About 42 percent of chief information officers have cut their budgets to grapple with the economic downturn, a new survey by Gartner shows.
Among the 900 CIOs questioned, 42 percent said they had lowered their budgets for the first quarter of 2009, an overall drop of 4.7 percent compared with the previous quarter, according to the report released Monday. This contrasts with Gartner's study for 2008's fourth quarter, where most of the 1,500 CIOs surveyed said their IT spending was relatively flat.
For the recent survey, 54 percent of all CIOs indicated no budget changes, while 4 percent confirmed a boost in spending for the first quarter.
"CIOs reported that renegotiating vendor contracts and head count reductions were the primary focus areas for accommodating budget reductions," said Mark McDonald, group vice president and head of research for Gartner EXP. "CIOs report shifting more work to in-house resources and delaying capital expenditures more than reducing IT project investments."

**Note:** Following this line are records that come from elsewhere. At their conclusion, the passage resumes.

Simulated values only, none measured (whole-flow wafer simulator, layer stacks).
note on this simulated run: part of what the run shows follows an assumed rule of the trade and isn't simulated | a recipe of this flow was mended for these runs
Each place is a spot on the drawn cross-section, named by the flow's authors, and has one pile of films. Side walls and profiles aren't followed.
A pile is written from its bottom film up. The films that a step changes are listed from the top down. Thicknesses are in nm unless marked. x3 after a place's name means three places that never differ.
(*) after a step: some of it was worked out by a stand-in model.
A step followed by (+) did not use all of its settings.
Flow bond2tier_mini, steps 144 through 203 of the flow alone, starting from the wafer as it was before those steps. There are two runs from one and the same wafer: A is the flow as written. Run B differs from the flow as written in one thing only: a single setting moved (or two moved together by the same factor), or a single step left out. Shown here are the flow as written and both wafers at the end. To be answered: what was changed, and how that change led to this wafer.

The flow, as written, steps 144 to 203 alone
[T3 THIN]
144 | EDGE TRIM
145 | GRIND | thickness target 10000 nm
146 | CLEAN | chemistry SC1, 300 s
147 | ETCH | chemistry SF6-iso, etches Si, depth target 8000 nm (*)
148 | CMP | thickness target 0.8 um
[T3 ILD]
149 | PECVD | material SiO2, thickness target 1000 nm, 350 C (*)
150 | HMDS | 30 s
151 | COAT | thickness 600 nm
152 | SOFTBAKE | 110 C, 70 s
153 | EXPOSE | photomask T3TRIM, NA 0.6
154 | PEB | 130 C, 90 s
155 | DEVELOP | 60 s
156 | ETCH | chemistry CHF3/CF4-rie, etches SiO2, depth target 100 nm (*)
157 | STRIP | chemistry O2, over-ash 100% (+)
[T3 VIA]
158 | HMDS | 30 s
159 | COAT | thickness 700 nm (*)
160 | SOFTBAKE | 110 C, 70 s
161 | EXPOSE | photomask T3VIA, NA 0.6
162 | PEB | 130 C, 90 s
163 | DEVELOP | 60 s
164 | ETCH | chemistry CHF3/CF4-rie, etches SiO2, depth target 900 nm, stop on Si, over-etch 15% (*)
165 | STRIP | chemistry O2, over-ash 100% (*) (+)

Most industries reported lower IT spending, noted Gartner. Professional services companies and those in the telecommunications and technology fields registered the biggest decline with a 10 percent drop. Manufacturing firms indicated an 8 percent fall in spending, while utilities and financial firms cut back by 4 percent. Only the health care industry reported a 2.2 percent increase in tech spending.
CIOs seem ready however 2009 plays out. Most of the executives questioned realize further cuts may be needed later this year but see them as unlikely. More CIOs have contingency plans in place for 2009 that cover a possible uptick in IT spending but further reductions as well.
"Based on CIO contingency plans, they are now better prepared for future economic challenges," said McDonald. "However, most CIOs do not see immediately implementing those plans. This supports a position that the first quarter budget adjustments reflect firm plans for the remainder of 2009."
CIOs see the economy bouncing back sometime between the first and third quarter of 2010. Once the signs look good, they expect to boost spending on both IT projects and staffing.